In the before times of January 2020, when “Social Distancing” meant a couple of days on the trail and you could buy toilet paper at any grocery store, long-distance hiker extraordinaire (and newly apprenticed sled-dog driver) Cotton Joe Norman joined a group of mushers from Mahoosuc Guide Services in Newry, Maine for a trip on the IAT in Maine.
Here’s Joe’s tale:
The trucks and dog boxes were packed and ready to go as the caravan of guides, Yukon huskies, gear and clients slowly started to drive north from Newry, Maine to the Matagamon Wilderness Campground just off the IAT and on the banks of the East Branch of the Penobscot River. This was the start of a 3-night hut to hut mushing trip along the East Branch in the new Katahdin Woods and Water National Monument (KWWNM).
The weather was not in our favor as we drove north with rain storms predicted that day, making us wonder how the snow conditions would be in the Monument. With a few road side stops to give the dogs and us a break to relieve ourselves, we finally made it to campground late in the afternoon. After settling into the lodge we had rented, we set the picket lines, made hay beds and got food and water ready for the dogs and then made our own supper and rested for the beginning of the next day adventure.
Because of concerns about the rain and how that would affect the trail for us and cross-country skiers, the trail grooming crew did not break the trail for us the day before. After finishing up breakfast and getting everything packed, we headed to the trail head on a New River Road which is also part of the IAT. The trail crew met us there and started to groom the trail via snowmobile. The trail would not set properly due to it being too late that day with temps right around freezing. This concerned us but we decided to attempt to make it to our first nights stop at Haskell Hut.

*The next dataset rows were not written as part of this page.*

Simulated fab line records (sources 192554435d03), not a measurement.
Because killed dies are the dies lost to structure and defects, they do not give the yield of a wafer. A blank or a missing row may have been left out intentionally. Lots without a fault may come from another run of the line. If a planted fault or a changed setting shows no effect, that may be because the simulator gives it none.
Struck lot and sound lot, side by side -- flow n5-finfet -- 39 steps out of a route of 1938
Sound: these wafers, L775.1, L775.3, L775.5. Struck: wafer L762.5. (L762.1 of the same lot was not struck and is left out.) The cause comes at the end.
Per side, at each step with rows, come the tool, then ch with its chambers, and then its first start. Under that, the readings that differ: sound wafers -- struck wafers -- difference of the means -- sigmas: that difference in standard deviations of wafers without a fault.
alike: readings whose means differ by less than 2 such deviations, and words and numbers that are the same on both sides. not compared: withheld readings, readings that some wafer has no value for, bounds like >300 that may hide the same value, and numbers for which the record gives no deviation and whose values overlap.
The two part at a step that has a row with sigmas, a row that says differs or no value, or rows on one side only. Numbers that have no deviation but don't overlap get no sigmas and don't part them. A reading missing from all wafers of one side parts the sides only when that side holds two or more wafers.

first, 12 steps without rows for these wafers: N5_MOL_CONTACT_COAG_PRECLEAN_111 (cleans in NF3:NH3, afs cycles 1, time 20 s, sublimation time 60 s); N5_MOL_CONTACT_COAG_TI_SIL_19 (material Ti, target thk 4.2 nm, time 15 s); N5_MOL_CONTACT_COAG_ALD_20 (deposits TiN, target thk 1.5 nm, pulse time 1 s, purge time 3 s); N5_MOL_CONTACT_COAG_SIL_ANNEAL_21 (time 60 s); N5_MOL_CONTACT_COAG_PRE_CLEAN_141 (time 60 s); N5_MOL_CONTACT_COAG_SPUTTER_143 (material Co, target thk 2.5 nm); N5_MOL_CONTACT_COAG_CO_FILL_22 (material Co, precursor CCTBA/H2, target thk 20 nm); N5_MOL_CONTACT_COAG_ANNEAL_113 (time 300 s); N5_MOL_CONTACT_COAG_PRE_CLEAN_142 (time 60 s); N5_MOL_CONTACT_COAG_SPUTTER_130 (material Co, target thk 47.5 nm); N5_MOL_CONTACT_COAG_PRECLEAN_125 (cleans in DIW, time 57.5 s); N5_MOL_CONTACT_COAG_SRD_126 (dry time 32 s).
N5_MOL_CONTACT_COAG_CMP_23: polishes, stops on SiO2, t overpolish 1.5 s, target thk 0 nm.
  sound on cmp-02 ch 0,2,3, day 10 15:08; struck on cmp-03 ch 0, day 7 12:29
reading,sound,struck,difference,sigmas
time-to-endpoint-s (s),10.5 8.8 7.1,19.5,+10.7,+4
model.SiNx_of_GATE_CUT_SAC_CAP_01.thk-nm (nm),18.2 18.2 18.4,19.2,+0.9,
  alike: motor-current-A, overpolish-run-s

Memories started to flood back to me from my previous time up here in the autumn of 2010 when Mother Nature’s Son (John Calhoun) and I hiked this section of the IAT in Maine when it was brand new. We had met at the Maine IAT Annual General Meeting at Lone Pine Campground a few days prior and, after a few chats, decided to meet in Shin Pond Village to hike the IAT from Grand Lake Road to Katahdin. This was the final section of John’s thru hike on the IAT from Crow Head Newfoundland to the summit of Katahdin. Amazing how 10 years later life would bring me back here as an apprentice mushing on this trail with a dogsledding company!
For the most part the mush in went smoothly along the trail to Haskell Hut on this snowy morning. The dogs did well but the freshly groomed trail made it challenging. The previous rain had formed a crust on top the sugary snow and the dog’s feet punched through it while hauling the heavy sleds of gear. Where the groomer had broken up the crust, it also had mixed it into the underlying snow, making an abrasive mix that could be tough on the dog’s feet. We hoped the night freeze would help with the trail conditions.
As we followed the IAT through the KWWNM it was great to know that areas like this are being preserved and open for all non-motorized ways of transportation, like sled dogs!
The frosty East Branch was flowing slowly with chucks of slush and ice rubbing together making a timeless musical melody to those that cared to listen. After reaching the Hut and settling the dogs we decided to snowshoe to Haskell Rock Pitch to see the cascading river winding its way south past the famous Haskell Rock. It had become a beautiful overcast day with a chilly breeze that let you know winter was still the prevailing season despite the rainstorm.
After the daily jobs were done with the dogs, we settled into Haskell Hut with a roaring hot stove going while dinner was being cooked. The gas lights had been taken out of the hut, so we luckily were able to find some small candles to burn while we enjoyed the evening together over dinner, tea and conversations.
The next day Polly and Kevin, the owners of Mahoosuc Guide Services, did a recon of the trail ahead to see if it was in better condition. Over breakfast they reported it too had not set and that to continue the 5 miles to Big Spring Brook Hut would be hard on the dogs. After discussing various options, we decided the most logical of choice was to pack up after breakfast and mush back to the trail head at New River Road since no one wanted any of the amazing dogs to get injured.
Crisp blue skies touched by snowcapped mountain peaks of Baxter State Park loomed over us to the west and a steady chilly northern breeze helped showcase the pure beauty of this northern Maine winter wonderland as we mushed out that afternoon. Even though we were not able to go deeper into the National Monument, the time out there was magical and we’ll appreciate all two legged and four legged beings that were part of this winter experience mushing on the International Appalachian trail.